There Was No Jazz on TV, So He Started His Own Show : John Sterling’s public-access program, which can be seen on four cable systems in Southern California, as well as in New York and Boston, features top performers.


Here’s a twist: John Sterling, a staunch rock ‘n’ roller who has played guitar, written tunes and produced albums for such names as Eric Burdon and Arthur Lee, uses all his spare cash to produce . . . drum roll, please . . . jazz TV programs.

Sterling is the man behind “The Jazz Network,” a public-access cable show that has been running on the Los Angeles airwaves since 1991.

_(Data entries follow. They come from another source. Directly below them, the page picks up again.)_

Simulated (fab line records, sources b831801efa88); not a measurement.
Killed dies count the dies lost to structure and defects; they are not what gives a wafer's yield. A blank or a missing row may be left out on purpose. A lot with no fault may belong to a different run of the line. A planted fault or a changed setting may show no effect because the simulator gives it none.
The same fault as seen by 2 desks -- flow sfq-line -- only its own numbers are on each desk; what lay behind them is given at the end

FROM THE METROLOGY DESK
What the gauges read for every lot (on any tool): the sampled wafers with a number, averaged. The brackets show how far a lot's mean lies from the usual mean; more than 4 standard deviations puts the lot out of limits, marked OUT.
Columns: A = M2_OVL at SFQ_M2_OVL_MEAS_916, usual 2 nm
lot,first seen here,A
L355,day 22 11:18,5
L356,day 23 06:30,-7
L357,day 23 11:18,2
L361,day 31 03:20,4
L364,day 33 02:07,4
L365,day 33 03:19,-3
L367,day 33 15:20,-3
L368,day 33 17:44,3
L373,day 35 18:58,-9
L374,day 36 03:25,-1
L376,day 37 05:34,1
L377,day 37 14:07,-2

“I have been in love with jazz since I was 18, and when I tried to find it on TV then, there was hardly any,” said Sterling, a native of Boston who has lived in Los Angeles for 20 years. “So I thought that the only way I’d see jazz on TV was to do my own show. And I’ve had that dream ever since.”


Sterling’s half-hour programs, which can be seen on four cable systems in Southern California, as well as in New York City and Boston, have spotlighted such jazz heavyweights as pianists Chick Corea and Billy Childs, trumpeters Freddie Hubbard and Wynton Marsalis, guitarists John Scofield and Al DiMeola and drummers Tony Williams and Billy Cobham.

Lyle Mays appears on Monday’s broadcast. The pianist, acclaimed for his work with guitarist Pat Metheny, is seen in performance at the Strand in Redondo Beach. Performing with his quartet--Bob Sheppard, saxes, Marc Johnson, bass and Mark Walker, drums--Mays plays two pieces drawn from his new “Fictonary” Geffen Records release.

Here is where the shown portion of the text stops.